September 13, 2018

The Pioneering Females Of Equity Crowdfunding

The VC gender funding gap


For years, the Venture Capital industry has catered to male founders living in major cities such as New York, Boston and San Francisco. Trying to break into the VC club otherwise has often been immensely challenging and downright near impossible for female founders.


According to Fortune’s 2017 study of the gender funding gap in VC, just 2.2% of all 2017 VC dollars went to female founded companies or $1.9B of the $85B in capital invested. If you add in mixed gender teams, just 13% of all funds went to founding teams with a female.


In contrast Republic, one of the leading equity crowdfunding platforms has had 44% of its startup funding go to female founder or mixed-gender teams over the past couple of years.

It’s a telling story that shows the transformational impact that equity crowdfunding can have on balancing the out-of-whack funding gap for women when it comes to starting up.

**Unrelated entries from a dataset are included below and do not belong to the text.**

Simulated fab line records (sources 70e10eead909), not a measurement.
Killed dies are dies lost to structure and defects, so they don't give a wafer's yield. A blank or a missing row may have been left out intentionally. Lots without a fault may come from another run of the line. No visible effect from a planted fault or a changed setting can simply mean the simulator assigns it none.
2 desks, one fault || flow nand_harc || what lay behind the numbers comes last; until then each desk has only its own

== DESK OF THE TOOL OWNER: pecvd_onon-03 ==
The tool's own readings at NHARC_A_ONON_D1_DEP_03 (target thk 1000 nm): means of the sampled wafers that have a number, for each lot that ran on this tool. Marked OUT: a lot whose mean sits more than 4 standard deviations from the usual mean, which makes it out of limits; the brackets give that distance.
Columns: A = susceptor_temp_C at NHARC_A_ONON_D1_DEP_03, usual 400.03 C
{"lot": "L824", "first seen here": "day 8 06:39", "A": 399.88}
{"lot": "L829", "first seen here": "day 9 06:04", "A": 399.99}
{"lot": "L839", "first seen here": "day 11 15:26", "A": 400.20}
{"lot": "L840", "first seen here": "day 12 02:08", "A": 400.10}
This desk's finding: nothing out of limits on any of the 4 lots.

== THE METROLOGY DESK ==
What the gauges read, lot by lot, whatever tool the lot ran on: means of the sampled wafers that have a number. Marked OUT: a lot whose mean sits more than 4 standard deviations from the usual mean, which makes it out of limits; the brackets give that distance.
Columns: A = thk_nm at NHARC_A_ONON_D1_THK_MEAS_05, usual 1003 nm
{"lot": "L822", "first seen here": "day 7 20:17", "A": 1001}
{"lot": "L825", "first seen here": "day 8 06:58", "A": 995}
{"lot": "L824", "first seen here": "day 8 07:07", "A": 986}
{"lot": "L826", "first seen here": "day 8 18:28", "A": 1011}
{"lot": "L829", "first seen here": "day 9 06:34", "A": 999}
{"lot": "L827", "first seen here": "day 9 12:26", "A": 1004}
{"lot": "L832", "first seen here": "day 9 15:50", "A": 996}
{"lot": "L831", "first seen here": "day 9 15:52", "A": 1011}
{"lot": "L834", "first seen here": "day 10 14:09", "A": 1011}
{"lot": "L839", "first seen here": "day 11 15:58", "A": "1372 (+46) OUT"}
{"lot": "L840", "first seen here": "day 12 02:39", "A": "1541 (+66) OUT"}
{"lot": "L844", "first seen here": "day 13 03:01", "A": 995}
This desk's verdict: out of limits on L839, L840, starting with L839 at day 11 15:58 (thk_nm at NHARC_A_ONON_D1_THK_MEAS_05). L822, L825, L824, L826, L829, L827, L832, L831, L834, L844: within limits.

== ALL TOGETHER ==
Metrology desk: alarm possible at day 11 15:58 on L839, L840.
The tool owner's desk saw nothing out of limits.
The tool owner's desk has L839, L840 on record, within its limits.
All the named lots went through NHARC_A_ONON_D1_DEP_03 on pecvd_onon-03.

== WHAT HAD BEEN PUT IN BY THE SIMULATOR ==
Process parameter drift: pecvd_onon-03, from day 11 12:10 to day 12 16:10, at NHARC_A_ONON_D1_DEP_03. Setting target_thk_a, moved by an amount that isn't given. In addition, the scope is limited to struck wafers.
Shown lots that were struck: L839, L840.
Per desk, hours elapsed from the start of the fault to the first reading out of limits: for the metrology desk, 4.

Equity crowdfunding is democratizing access to innovation capital that makes it less about who you know and more about how great your product or service is. By raising capital from all Americans, female founders are no longer at the mercy of a handful of VCs, which is having a profoundly positive impact.


In order to better understand how equity crowdfunding is improving this funding gap and helping to empower a new generation of female founders, we spoke with the inspirational female leaders involved with the equity crowdfunding platforms that are making this all possible including Republic, Netcapital, and Redcrow.


The equity crowdfunding effect


The female leaders we spoke with at the various platforms identified three key components of equity crowdfunding that contribute to improved access to capital for female founders.


The first major component that has driven more investment in female founders is the fact that the platforms are easily accessible to all founders.


As Caroline Hofmann, COO of Republic explains, “As a platform, we’re accessible — you don’t need to network your way to get a meeting with a VC. If someone has a great business and is interested in Republic, we are easily accessible.”


Reiterating that feedback is Ann Taylor, Managing Director of RedCrow who believes that as it relates to raising capital on an equity crowdfunding portal, “There are no barriers to entry or glass ceilings,” which have traditionally existed in the very closed off VC world.


The equity crowdfunding world has removed the old adage issue that, “It’s not what you know, it’s who you know” when it comes to raising capital and have replaced it with accessible platforms that are here to support the growth of new entrepreneurs rather than turn them away at the door if they don’t have a referral.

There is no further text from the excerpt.